RYB (an abbreviation of red–yellow–blue) is a subtractive color model used in art and applied design in which red, yellow, and blue pigments are considered primary colors.[1] Under traditional color theory, (which some artists see as the “correct theory” whilst others use modern color theory [cym] instead) this set of primary colors was advocated by Moses Harris, Michel Eugène Chevreul, Johannes Itten and Josef Albers, and applied by countless artists and designers. The RYB color model underpinned the color curriculum of the Bauhaus, Ulm School of Design and numerous art and design schools that were influenced by the Bauhaus, including the IIT Institute of Design (founded as the New Bauhaus), Black Mountain College, Design Department Yale University, the Shillito Design School, Sydney, and Parsons School of Design, New York.
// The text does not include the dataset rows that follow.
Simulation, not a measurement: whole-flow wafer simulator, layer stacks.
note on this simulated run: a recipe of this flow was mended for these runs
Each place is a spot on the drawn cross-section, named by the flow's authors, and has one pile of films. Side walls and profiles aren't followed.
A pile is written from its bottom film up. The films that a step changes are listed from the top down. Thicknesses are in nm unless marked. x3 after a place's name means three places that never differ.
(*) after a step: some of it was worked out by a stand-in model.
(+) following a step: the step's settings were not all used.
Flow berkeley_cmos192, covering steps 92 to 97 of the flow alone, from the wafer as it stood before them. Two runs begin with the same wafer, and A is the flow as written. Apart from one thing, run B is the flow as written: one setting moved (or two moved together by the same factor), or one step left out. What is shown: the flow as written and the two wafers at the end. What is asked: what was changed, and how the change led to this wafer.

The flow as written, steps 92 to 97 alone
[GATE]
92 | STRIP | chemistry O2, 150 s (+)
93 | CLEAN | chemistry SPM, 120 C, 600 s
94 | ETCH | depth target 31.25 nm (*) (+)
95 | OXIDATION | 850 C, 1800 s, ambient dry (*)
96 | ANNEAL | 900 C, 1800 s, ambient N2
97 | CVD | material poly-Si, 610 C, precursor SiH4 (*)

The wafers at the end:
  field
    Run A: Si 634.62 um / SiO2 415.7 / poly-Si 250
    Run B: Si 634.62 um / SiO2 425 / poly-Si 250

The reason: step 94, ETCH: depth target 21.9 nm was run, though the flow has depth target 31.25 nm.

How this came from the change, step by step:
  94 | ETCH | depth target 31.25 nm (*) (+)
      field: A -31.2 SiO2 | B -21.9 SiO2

In this context, the term primary color refers to three exemplar colors (red, yellow, and blue) as opposed to specific pigments. As illustrated, in the RYB color model, red, yellow, and blue are intermixed to create secondary color segments of orange, green, and purple. This set of primary colors emerged at a time when access to a large range of pigments was limited by availability and cost, and it encouraged artists and designers to explore the many nuances of color through mixing and intermixing a limited range of pigment colors. In art and design education, red, yellow, and blue pigments were usually augmented with white and black pigments, enabling the creation of a larger gamut of color nuances including tints and shades.

The RYB color model relates specifically to color in the form of paint and pigment application in art and design.[2] Other common color models include the light model (RGB) and the printing ink CMY color model, the latter emerging in conjunction with the CMYK color model in the printing industry.

History[]

The 1613 RYB color scheme of Franciscus Aguilonius (Francisci Agvilonii), with primaries yellow (flavus), red (rubeus), and blue (caeruleus) arranged between white (albus) and black (niger), with orange (aureus), green (viridis), and purple (purpureus) as combinations of two primaries.
Le Blon's 1725 description of mixing red, yellow, and blue paints or printing inks

The first scholars to propose that there are three primary colors for painters were Scarmiglioni (1601), Savot (1609), de Boodt (1609) and Aguilonius (1613).[3] From these, the most influential was the work of Franciscus Aguilonius (1567–1617), although he did not arrange the colors in a wheel.[4]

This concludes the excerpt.